Some advice for mining executives everywhere
What does a veteran mining executive look for when investing his money in junior equities?
In this interview with The Gold Report, Rob McEwen, who has been predicting $5,000/oz gold prices since 2011, explains why he still thinks that this is a possibility in the next four years and how companies can take advantage of technology to ensure that a price rise goes to the bottom line—and ultimately shareholders. And he shares the names of the three companies that meet his litmus test, one of which bears his name.
The Gold Report: For the last five years, you've been predicting $5,000/ounce ($5,000/oz) gold. Are you still predicting that and what would drive it there?
Rob McEwen: Yes, and the reasons are even more pressing and relevant. The industrialized world has never before increased the money supply as fast and as large as it is today and government debt is at unimaginable and unsustainable levels. The central bankers' objective was to get the global economy back up and running, but so far it hasn't worked. Interest rates are dragging along the floor and have forced investors and savers to desert their prudent ways and seek riskier investments in a frantic search for yield.
Our governments want us to spend, to consume believing this will keep the economy afloat. But they are wrong and pushing the wrong levers. What we need urgently is capital investment that creates jobs and expands the tax base. Unfortunately, this is not happening.
On top of this setting, there appears to be a number of powerful countries that want to remove the U.S. dollar from its role as the reserve currency of the world. These players have been strategically moving to reduce the role of the dollar in their economies and lessen the need to buy dollars to buy oil, food and other essential commodities.

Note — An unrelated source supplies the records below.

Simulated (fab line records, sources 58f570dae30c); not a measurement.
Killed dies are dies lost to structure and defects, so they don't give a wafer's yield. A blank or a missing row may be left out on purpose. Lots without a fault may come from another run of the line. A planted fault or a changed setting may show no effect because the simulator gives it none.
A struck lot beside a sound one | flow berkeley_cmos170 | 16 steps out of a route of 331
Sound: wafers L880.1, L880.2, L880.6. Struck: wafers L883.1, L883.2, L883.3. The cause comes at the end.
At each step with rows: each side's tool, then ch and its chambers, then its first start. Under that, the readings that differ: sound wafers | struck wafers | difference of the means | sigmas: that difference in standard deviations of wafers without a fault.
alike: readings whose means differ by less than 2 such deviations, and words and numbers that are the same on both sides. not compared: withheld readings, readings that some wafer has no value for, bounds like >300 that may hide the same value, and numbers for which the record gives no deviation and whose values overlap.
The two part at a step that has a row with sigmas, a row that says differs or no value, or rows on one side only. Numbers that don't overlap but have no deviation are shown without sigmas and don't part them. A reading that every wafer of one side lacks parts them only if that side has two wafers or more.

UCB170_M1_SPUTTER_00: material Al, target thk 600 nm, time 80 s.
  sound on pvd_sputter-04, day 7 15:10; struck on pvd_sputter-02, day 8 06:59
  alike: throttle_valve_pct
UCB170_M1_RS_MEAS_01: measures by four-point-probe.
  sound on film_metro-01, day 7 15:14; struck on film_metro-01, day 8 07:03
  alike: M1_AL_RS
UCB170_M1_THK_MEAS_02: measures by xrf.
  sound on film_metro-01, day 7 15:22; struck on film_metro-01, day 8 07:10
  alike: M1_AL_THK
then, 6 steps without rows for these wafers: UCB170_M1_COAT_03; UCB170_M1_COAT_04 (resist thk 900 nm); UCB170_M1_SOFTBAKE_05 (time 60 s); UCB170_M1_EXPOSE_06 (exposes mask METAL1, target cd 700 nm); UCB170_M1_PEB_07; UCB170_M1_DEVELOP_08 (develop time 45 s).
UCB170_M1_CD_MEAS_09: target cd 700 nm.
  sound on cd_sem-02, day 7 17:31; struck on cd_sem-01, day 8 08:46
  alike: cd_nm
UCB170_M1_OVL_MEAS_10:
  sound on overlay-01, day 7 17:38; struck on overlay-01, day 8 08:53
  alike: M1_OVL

TGR: But if all that money printing hasn't taken the price of gold up in the last five years, why would it do that at a later date?
RM: At some point soon, people are going to question the value of the dollar. Too many people believe the government can control interest rates and inflation. People are going to realize that the government is not telling us the truth about the economy, about inflation, about having the economy under control. When that happens investors will rush to diversify and put funds into gold and silver.
Right now is an appropriate time to start buying gold. It is cheap and gold shares are even cheaper. What most investors don't appreciate is the fact that gold has been going up significantly in the past year and a half in many currencies other than the dollar. Soon it will also climb in dollar terms.
How high will it go? Here's some simple math to show what is possible. From 1970 to 1980 gold went from $40/oz to $800/oz, an increase of 20 times. The low in this cycle has been $250/oz. If you apply the same factor of 20, you're at $5,000/oz.
TGR: What's the time frame for your prediction?
RM: Four years out, in that time the dollar will have given up its premium position in the currency world and many more investors will be buying gold. The combination of crowd psychology and instantaneous communication are going to propel the price of gold to new heights that most people can't imagine today.
TGR: If that's the case for gold, what are the prospects for silver?
RM: Silver will follow gold's upward climb and the gold/silver exchange ratio will compress in the future. It will go from the current high of 75:1 to potentially as low as 16:1.
TGR: As an investor, does it matter if gold goes to $5,000/oz if the operating costs and the capital expenditure (capex) costs continue to go up the way they have in previous cycles?
RM: Sure, but that scenario is not going to happen right away. I expect the gold price will increase far faster than the costs of producing it for several years. During that period, investors enjoy large gains due to the dramatically increased profit margins.
TGR: You've talked a lot about the role of technology. Could technology help to smooth out the ebb and flow?
RM: No, I do not believe that technology will alter the ebb and flow because mining is a cyclical industry, but technology could significantly improve the industry's profitability. Unfortunately, the mining industry has a lot of inertia, so it tends to adopt new technology slowly. However, there are signs that its adoption rate is accelerating. Take a look at the YouTube video on Rio Tinto Plc's Mine of the Future to get a good idea of how mining is changing.
On the wish list are: faster discoveries, faster resource modeling, speedier permitting, faster construction, lower capex and operating expenditures (opex), higher recoveries, faster payback, higher returns on invested capital, smaller environmental footprint and, most importantly, superior returns to shareowners. While this is quite the laundry list, it highlights the significant opportunity for improvement.
TGR: Is demanding innovation and austerity the role of the board, the shareholders or management? Where does the mindset change start?
RM: Shareowners buy or sell depending on their assessment of management's performance. The board should encourage and support management in embracing innovation and demand that management strive to always be efficient and productive with shareowners' capital.